They say he was born 72 years ago last Thursday, but don't believe it. McGuire dropped straight out of Guys and Dolls with a martini in one hand and a basketball in the other.

It wasn't just that he took an obscure Catholic school called Marquette to the NCAA basketball title in 1977. It wasn't just that he was **** Vitale 10 years before Vitale was Vitale. It wasn't just that he was to college hoops what Bill Veeck was to baseball. It was how much damn fun we had watching him do it.

He was coaching's street genius, but coaching was only "a coffee break," he always said, compared with tending bar at his father's tavern in Queens, N.Y., jumping feetfirst over the bar to finish fights. Or to start them. To McGuire, basketball was a circus tent, and he was the barker. He'd spend all week selling the game ("I always check the four corner seats [in the arena]," he'd say. "If they're sold, I know I've done my job"), yet he'd only show up seconds before tip-off. When he beat Dean Smith and North Carolina for the title, the same night Rocky won Best Picture, he left the bench seconds after the game was over -- out of coaching forever at 48 -- and wept.

You could learn more about life in a weekend at McGuire's elbow than in a year at Oxford. No matter where he was, he'd find the bar nearest the bus station because, he said, it would have the best jukebox in town. He liked "the paper napkin places, not the cloth," and he always checked the waitress's ankles. If they were dirty, the chili was going to be good. "Al loved mystery meats and secret sauces," says his former assistant Rick Majerus, who's now the coach at Utah. You had to drag McGuire out of his house to recruit a kid across the street, but he'd ride hours on his Kawasaki to get to a flea market, where he'd haggle over toy soldiers and old magazines and stained-glass windows, which he'd ship off to friends, a little chunk of beauty, C.O.D.

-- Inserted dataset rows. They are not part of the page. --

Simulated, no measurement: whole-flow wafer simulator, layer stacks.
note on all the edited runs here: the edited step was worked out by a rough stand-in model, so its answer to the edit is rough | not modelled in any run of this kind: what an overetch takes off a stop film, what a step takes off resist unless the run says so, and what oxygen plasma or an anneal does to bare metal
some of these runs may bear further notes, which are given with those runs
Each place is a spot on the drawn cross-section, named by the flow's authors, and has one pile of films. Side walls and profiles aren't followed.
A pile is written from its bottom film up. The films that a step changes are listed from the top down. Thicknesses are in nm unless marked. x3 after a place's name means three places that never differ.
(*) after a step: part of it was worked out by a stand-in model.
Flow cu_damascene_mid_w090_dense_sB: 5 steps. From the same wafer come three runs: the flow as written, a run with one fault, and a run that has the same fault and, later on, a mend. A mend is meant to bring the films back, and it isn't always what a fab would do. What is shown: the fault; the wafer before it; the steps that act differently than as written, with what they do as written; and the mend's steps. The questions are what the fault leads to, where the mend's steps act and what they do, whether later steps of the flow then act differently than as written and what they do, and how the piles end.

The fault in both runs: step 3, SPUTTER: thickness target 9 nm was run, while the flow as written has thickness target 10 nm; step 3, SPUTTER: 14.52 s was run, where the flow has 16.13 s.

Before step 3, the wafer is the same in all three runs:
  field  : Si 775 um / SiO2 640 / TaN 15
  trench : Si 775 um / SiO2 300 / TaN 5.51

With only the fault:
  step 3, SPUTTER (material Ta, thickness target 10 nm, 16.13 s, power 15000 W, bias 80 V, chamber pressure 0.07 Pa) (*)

"We call him Fox because he's always a tough negotiator," says his best friend, Jerry Savio. "The next nickel he loses will be his first. He'd run you over for a $2 Nassau, but if you asked him for $10,000, he'd give it to you in cash -- out of a jar." He had millions but drove a Ford Falcon. With no radio. He made millions from NBC and CBS, but wherever he'd shop, he'd ask the salesman, "Do you honor the clergy discount?"

Yet he cared 100 times less for millionaires than he did for the 12th guy on his bench. He built his program with mostly inner-city kids, and he kept his promises to them. He'd take them to plays. He'd get their teeth fixed for free. When star forward Jim Chones became one of the first underclassmen to go pro, McGuire shrugged and said, "I looked in my fridge, and it was full. I looked in Jim's, and it was empty. Easy choice."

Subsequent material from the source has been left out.